We didn't only play football although that was the great passion, we used to go to High Street Baths and spend hours diving for pennies at the deep end. When we went to the baths the attendant's job was to make sure you had a good wash in the tubs before you went into the plunge and when the weather was cold it was hard to find a spot in the tubs. It would be full of scrawny young buggers whose only chance of a real bath was when they came to the baths. The attendant would drag kids from the tubs if he thought they were clean enough and order them out of the pool if he thought they were not clean enough. The only problem with the baths was the cost of entry and to beat this sometimes we would take off for the water hole at Reynolds Chains and even though it was considered dangerous, we spent many a day diving off the old crane and getting sunburned. All this without having to worry about an attendant chucking you out.


For a penny on the tram, (when we had one) we travelled to Stockport and then walked to Marple and on to other places such as Buxton and all places in between. We did this all on a couple of slices of bread and jam which at the time didn't bother us because every body was in the same boat and it you had any money you always shared it with your pals. We supplemented the bread and jam with turnips picked alive from farmers' fields as we were walking. To provide some kind of variety we caught the tram up Hyde Road to Hyde or Denton, these places to us at the time were the end of the earth. Other times we went camping, back to the old haunts at Ramsbottom and Summerseat in the woods. Once we walked to Ramsbottom and got caught in a pea soup fog on the way home and finished up in a police station overnight until the fog had lifted enough for us to see our way home.

The Pictures

As we got older we went to the pictures at the Shafts and the Kings on Stockport Road or the Corona in Gorton. If you were really adventurous you went to the Apollo, the Colleseum or the Hippodrome on Ardwich Green. When we were young we kept to the cheaper houses and only developed to the more expensive places as we left school and got jobs. I can remember the attendant at the Corona pushing kids along the form seats with their feet to make room for one more. We all had our own pals and you were never short of a penny if your pal had one. Yank Davis, Harry Fleming and Jack Marr often come to mind as the days go by. I remember going with them on the way back from the Corona, to Fenians Arch after the water main had burst and hearing an old lady saying it was an act of god because of the way the police had dealt with the Manchester Martyrs, even though the event was a hundred years before. All the kids in the area knew the story and on occasions went to Moston Cemetery to see the memorial to them.

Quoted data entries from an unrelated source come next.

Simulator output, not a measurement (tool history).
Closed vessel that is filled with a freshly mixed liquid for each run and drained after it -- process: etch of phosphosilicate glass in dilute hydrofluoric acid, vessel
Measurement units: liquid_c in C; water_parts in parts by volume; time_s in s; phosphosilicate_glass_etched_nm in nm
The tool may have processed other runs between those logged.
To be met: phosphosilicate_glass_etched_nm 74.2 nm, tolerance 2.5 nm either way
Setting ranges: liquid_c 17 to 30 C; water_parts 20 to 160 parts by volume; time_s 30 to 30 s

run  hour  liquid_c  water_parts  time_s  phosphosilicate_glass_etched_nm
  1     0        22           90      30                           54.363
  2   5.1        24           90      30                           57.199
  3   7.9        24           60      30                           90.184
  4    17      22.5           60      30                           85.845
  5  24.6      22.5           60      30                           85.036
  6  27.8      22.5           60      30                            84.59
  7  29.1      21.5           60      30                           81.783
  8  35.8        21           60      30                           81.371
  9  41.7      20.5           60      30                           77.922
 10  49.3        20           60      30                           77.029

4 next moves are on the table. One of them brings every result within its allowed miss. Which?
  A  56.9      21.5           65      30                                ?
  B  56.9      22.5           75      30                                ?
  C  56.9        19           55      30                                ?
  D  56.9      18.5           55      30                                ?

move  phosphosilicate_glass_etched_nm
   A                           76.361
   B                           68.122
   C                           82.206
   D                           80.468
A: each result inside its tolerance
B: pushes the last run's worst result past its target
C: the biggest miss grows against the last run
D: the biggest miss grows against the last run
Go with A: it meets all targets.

We went to school at St. Aloysius in Ardwick and walked down Hyde Road every morning passing Bennett St., the tram depot on Devonshire St., past a large building full of Canadian Soldiers who overnight turned into Polish Soldiers, and on past the cemetery. The school was wedged between a chemical factory and a warehouse and around the corner was the church where we lined up every Sunday morning for Mass. John the eldest went to St. Gregories located on the corner of Ardwick Green until he started work at Manchester University as a Laboratory Assistant and continued studying at The Institute of Technology. Before going to school, I delivered newspapers in the area around the fire station at Levenshulme, Each morning at 7am I would take off around the park, passed the chip shop on the corner of South Street, down Ducie Street to Stockport Road and up to the paper shop where I picked up my papers. My week's pay was 7shillings and sixpence. During the school holidays I got a casual job at Belle Vue in the amusement park opening and closing the exit gate on the octopus ride at the end of each ride or acting as a counter weight on the ride when custom was a bit slow. For this I received the princely sum of 25 shillings, plus my share of the coins at the end of the day, which were picked up shaken from the pockets of the riders. I left St. Aloysius and went to Mill Street School of Building at Ancoats until I started work for the LMS at Oldham Road Goods Yard, later I worked at Huntsbank

Some of my school mates from this time were Vincent Carroll, Tony O'Brien and Joe Benson. Vinnie was a pretty good amatuer boxer and won lots of trophies, boxing for St. Augustines boys club on Brunswich Street.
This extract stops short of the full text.